The harm and purity violations were carefully matched for overall severity during stimulus construction, thus reducing the potential for confounding factors (Gray & Keeney, 2015), and their equivalence was confirmed in a pilot study (see the Supplemental Material available online). Because atypicality is a feature of the purity domain (i.e., impurity is often a function of the perceived unnaturalness of actions; Giner-Sorolla, Bosson, Caswell, & Hettinger, 2012; Graham, 2015), actions were not matched on this dimension.
Results
The difference in wrongness ratings between the high-dosage and low-dosage versions of the scenarios was substantially higher for the harm transgressions (mean difference = 14.605; SD = 20.395) than for the purity transgressions (mean difference = 4.185; SD = 16.060); the average difference between these differences was 10.419 (SD = 25.767), as can be seen in Figure 1.

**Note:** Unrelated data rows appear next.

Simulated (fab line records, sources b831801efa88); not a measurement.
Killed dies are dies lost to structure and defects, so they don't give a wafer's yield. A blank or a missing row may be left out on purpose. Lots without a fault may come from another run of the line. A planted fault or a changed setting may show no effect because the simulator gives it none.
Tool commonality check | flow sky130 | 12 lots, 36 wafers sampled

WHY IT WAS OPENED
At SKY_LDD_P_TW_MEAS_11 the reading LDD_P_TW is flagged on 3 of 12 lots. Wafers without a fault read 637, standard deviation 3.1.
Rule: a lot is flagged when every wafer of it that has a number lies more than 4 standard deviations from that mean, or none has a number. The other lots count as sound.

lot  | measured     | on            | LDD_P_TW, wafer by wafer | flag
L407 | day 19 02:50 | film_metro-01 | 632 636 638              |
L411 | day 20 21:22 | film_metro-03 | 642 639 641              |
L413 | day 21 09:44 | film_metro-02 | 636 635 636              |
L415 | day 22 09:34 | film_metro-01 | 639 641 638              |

Results from Study 1: violin plot representing probability densities for ratings of wrongness as a function of domain and dosage. Error bars indicate 95% confidence intervals.
To more carefully examine the interaction between domain and dosage, we analyzed the data with a linear mixed model fitted using restricted maximum likelihood. The model was specified to predict moral judgments from the fixed effects of domain (harm vs. purity) and dosage (low vs. high), the two-way interaction between these variables, and the random intercepts of scenario and participant. The model initially included dosage type as an additional factor, along with all interactions involving this factor. This analysis yielded a significant three-way interaction, b = 9.491, SE = 3.630, p = .009, driven by a decrease in wrongness for low-magnitude harms, which rendered the estimates of main effects and two-way interactions uninterpretable. Because we had no predictions about the effects of dosage type, this variable was dropped from the model. Including random intercepts for scenario and participant provided the ability to generalize these findings to a broader range of stimuli and individuals (Judd, Westfall, & Kenny, 2012), precluding arguments that the results are an artifact of the particular scenarios that were presented or the particular sample that was tested. The random effect of participant additionally accounted for the nonindependence of multiple judgments being made by each participant.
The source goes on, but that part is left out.